The European Commission's forecasts concerning the evolution of the Portuguese structural balance should be worse than those made by Portugal.
This Thursday, the European Commission is preparing to present their Spring Economic Forecast, a crucial report to ascertain what economic and fiscal policies recommendations should commissioners approve for each EU country. And concerning the results of the fiscal consolidation efforts, the first signs point to more pessimistic projection than those inscribed in the Portuguese Government’s Stability Programme.
"[There are] substantial uncertainties regarding the estimate used in fiscal surveillance, notably the potential growth, the output gap and the speed at which it is closing.”
Last week, the Finance minister from Portugal, Spain, Italy and France sent a letter to the EC vice-president, Dombrovskis, and to the commissioner for Economic and Monetary Affairs, Moscovici. In the letter, they criticize the methodology the European Commission enforces to estimate the potential GDP, an indicator which estimates the potential growth of an economy without considering the impacts of the specific economic cycle it is going through or acknowledging the potential earnings from structural reforms in countries who suffered an economic crisis. The ministers end the letter by clearly asking the Commission “to factor in” those methodological factors in the “work plan for the coming months and to take into account the current economic juncture” in the assessment of the member states’ fiscal policies.
ECO knows the Portuguese government went by Brussels’ rulings in the Stability Programme, but only concerning the Excessive Deficit Procedure. When the Portuguese government mentions they “compute potential GDP according to the European Commission’s methodology”, they are, in fact, mentioning the rulings on the Growth and Stability Pact, which help identify what are the extraordinary measures with impact on the deficit — and exclude them from accounts.
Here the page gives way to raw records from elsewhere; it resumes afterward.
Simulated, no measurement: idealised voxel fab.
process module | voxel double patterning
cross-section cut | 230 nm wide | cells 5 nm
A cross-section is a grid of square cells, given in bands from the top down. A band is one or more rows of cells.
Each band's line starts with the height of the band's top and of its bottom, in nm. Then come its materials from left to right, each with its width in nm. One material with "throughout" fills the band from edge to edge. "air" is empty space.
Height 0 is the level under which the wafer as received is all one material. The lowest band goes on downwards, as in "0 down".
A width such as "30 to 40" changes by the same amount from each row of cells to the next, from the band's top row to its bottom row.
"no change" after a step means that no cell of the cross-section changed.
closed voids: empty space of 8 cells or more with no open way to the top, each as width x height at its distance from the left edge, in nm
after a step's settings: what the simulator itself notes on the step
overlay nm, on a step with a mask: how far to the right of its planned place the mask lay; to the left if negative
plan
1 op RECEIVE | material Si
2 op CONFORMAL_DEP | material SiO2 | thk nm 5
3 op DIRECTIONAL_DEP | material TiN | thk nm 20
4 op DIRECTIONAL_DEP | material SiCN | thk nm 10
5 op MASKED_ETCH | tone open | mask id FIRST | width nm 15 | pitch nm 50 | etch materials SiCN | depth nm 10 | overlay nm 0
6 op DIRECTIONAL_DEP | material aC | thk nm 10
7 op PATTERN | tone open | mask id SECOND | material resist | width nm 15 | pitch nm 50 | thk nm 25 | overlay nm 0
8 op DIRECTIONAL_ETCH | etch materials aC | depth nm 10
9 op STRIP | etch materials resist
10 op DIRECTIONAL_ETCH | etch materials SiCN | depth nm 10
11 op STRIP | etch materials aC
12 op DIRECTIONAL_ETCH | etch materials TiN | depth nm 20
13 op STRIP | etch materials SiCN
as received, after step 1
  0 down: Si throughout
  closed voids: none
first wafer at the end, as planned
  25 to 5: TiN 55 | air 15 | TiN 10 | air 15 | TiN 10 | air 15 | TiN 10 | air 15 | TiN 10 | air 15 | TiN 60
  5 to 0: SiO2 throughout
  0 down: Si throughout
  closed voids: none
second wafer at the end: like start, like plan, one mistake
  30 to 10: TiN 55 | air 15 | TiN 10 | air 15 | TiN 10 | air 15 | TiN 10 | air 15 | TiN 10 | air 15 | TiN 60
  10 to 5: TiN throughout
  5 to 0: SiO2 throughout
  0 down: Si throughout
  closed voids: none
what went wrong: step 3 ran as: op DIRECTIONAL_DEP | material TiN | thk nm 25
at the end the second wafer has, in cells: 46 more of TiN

Yet, concerning the potential product itself, a source close to the Executive assured ECO that the Finance ministry is using the EC’s methodology. This means the issue is not a difference in applying the European rulings, but a difference of econometric methods. The evolution the Portuguese Government estimates for the structural balance for the upcoming years is more optimistic than the forecast from Brussels, since the many potential GDP the Executive is taking on for Portugal are higher.
When assessing the 2017 State Budget draft, the EC asked the Portuguese Government to intensify the consolidation efforts, in order to comply with the 0.6 percentage points correction in the structural balance; in the Stability Programme, the Government points to a 0.3 percentage points’ correction this year. Therefore, the Government anticipates Brussels numbers will be less favorable than theirs, ECO knows, from the reading two experts made of the letter sent last week; those experts also believe that, in practice, nothing will change in this Thursday’s Spring Forecasts.
Therefore, the document keeps the pressure on the EC to change their methodology, a discussion which has been happening since the Portuguese Socialist Executive took office and present their first draft of the 2016 State Budget to the Commission.